RP is swimming through paper.
I saw Murnau’s Sunrise (1927) which was shown at The Triple Door along with original music performed live by The Album Leaf. It was fabulous. The movie itself is worth seeing, although it expresses a rather different dramatic sensibility than we are used to in this day and age. Most people are used to seeing silent comedies, but I have enjoyed the serious and/or melodramatic silent films I have seen lately. I flatter myself that I have some affinities and understanding of the 19th-century melodramatic imagination and can make that aesthetic leap.
I was worried that the music would detract rather than add to the experience, but I was wrong. I’m a fan of The Album Leaf, but I thought that the music would be a distraction. Occasionally it was, but mainly not. In the main it resisted mimetic touches, but the few that were in it (stylized evocations of a character whistling, a gypsy band, and a violent storm) were haunting.
Next up: the San Francisco Silent Film Festival.
Jun 19, 2008, 08:57AM PDT | 4 cheers | 0 comments
RP is swimming through paper.
I grew up in a town with a large historic theater (now entirely renovated) and, more importantly, an enormously souped up Wurlitzer theater organ, complete with light show. I’ve seen several movies there, some with live music on the theater organ.
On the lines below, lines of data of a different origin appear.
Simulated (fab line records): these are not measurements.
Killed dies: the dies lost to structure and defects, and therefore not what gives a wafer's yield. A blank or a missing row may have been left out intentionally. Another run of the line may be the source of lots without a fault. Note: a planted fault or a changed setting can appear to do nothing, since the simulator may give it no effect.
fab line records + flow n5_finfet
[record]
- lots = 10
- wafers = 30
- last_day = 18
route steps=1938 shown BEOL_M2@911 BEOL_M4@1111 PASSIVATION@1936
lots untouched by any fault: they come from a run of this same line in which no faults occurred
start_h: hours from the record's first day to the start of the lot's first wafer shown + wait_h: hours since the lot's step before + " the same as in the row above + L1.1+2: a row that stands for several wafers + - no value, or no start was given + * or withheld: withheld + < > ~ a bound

A couple of years ago I saw a screening of Harold Lloyd’s Speedy with a new score by The Alloy Orchestra at the North Carolina Museum of Art. At the National Gallery I saw several silent films shown in conjunction with the Dada exhibit, which was there at the time. They weren’t all Dada films, but were all contemporaneous. They included the original 1919 Abel Gance’s J’accuse (he did a remake in, I believe, 1937) which was powerful, melodramatic and strange. I also saw a triple bill that had René Clair’s first film Paris qui dort, the classic René Clair/Man Ray/Jean Cocteau collaboration Entr’acte and a strange American film called There it is. The first was accompanied by the solo pianist, Martin Marks, playing from a reconstructed score used at the film’s premiére by an anonymous pianist. The second had a score by Milhaud performed by piano four hands and the third had an original score by the Aardet, a subset of the Boston-based Aardvark Orchestra.
Good stuff.
Tomorrow I am seeing The General with live music. I’ve actually seen this movie with live music before, but it is worth doing again.